2 October, 2024
Security Council reform was one of the subjects dealt with in the UN’s ‘Pact for the Future’ that was comfortably adopted by consensus in the General Assembly on 22 September 2024. The Pact had been promoted by the Organization’s leadership, nurtured by diplomacy ‘facilitated’ by Germany and Namibia, and had easily overcome last-minute Russian opposition. Even one of the usual suspects happy to stand to attention when Moscow snaps its fingers – or at least adopt a posture of friendly neutrality – misbehaved.
The first paragraphs of Chapter V of The Pact for the Future (hopefully called ‘Actions’) suggest that the defense of the status quo on Security Council membership has eroded a little further. For it was agreed that it would be enlarged in order to be more representative, notably by rectification of ‘the historical injustice against Africa’ (Action 39, para. 67a). But this would need somehow to be balanced with ‘effectiveness’. As for the veto on substantive questions of the Permanent 5 (the USA, France, Britain, China and Russia), efforts to resolve this matter would be intensified.
All members of the P5 can be expected to cling tenaciously to both to their permanent seats on the Security Council and their veto power, no more so than Russia, despite the fact that a dozen states make larger contributions to the UN’s regular budget, some of them vastly more. It is worth noting, however, that for Moscow the Pact for the Future presents a more immediate worry – and reinforces its more obvious reasons for clinging to its privileged position on the Security Council. This is the emphasis in the Pact’s preamble on multilateralism in general and international law and human rights in particular, and, moreover, its failure to give any mention at all of the primacy of domestic jurisdiction as provided in Article 2(7) of the UN Charter. At the last moment, therefore, Russia proposed a concluding amendment to its preamble. This affirmed that the UN ‘shall be driven by inter-governmental decision-making’, emphatically honour Article 2(7) of the Charter, and – if I understand it correctly – thereby avoid duplication of effort by multilateral agencies and states’ own governments. (What need is there for the UN to interest itself in human rights abuses in Russia when the Kremlin is quite capable of dealing with this problem itself, even providing snug holiday homes for dissidents in sunny Siberia?)

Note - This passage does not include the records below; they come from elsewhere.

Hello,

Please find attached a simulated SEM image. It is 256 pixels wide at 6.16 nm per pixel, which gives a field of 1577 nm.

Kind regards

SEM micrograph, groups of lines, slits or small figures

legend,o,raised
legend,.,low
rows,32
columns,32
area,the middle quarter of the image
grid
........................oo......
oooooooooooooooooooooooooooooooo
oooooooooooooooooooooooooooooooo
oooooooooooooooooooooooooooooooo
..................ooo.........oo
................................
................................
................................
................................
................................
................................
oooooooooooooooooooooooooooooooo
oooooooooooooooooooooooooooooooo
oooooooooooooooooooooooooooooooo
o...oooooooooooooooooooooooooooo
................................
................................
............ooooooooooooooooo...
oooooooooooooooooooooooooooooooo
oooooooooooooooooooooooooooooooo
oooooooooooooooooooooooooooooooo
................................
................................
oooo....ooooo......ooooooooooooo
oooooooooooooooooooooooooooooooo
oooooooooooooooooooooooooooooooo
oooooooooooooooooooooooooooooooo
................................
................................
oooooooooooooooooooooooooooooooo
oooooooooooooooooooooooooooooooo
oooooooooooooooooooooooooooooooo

It is gratifying to note that, partly because of its absurd lateness, the Russian amendment was hopelessly lost. In a recorded vote on a motion for its dismissal proposed by the Congo Republic speaking for the African Group as a whole, 143 voted in favour with only 7 against. In addition to Russia, the usual suspects dutifully lined up behind it: Belarus, Nicaragua, North Korea, Iran, Syria and Sudan, the last named being still suspended from the African Union because of the 2021 coup so unlikely to have felt the pull of African solidarity. China, which was invisible in public discussion of the Congolese motion, abstained, together with 14 other countries, among them Cuba, Iraq, Laos, Malaysia, Pakistan, Saudi Arabia and Sri Lanka.
It is particularly interesting, indeed encouraging, that South Africa was one of the states that voted for the UN Pact for the Future, declining even to abstain on the Russian amendment. For its ANC government had hitherto adopted a policy of friendly neutrality towards Moscow since the invasion of Ukraine and routinely abstained on anti-Russian votes at the UN, partly on the mistaken grounds that the former Soviet Union played an important role in the ending of apartheid. Notable examples include its abstention on the General Assembly resolution in March 2022 that condemned Russian aggression against Ukraine and demanded the immediate withdrawal of its military forces, and then on the subsequent resolution condemning Russia’s annexation of territories in Eastern Ukraine. It also sent only a lowly ‘envoy’ (the South African president’s trouble-shooter, Sydney Mufamadi) to the Summit on Peace in Ukraine in Switzerland in June 2024 and was among the small minority that did not sign its Joint Communiqué on a Peace Framework.
So why did South Africa emphatically desert the Russians on the UN Pact for the Future, passing up even the opportunity to abstain on the Russian amendment under the cover of fairly mixed company? It might well be, as my good friend and former colleague, James Hamill, has suggested to me, that it could reflect the influence of the Democratic Alliance, which had been very critical of the ANC’s pro-Russia policy, in the new Government of National Unity in Pretoria since June 2024. But even without this there are plenty of other reasons. To begin with, any hint of sympathy for the Russian amendment would not only have placed South Africa out of step with African sentiment in general on the Pact but also shown scant respect for the diplomatic labours of its close neighbour Namibia. It was probably not lost on the ANC either that Article 2(7) of the UN Charter, which Russia was flagging up, was precisely the one on which the old apartheid government of South Africa had for decades taken its stand in denying the right of the UN to act against its racist policies at home. Finally, it would be astonishing should South Africa not have seen that it would be a strong candidate for a permanent – albeit non-veto wielding – seat on the Security Council in the Pact’s promise to prioritise righting ‘the historical injustice against Africa’ in reform of what is more than ever a diplomatic institution crucial to international peace and security.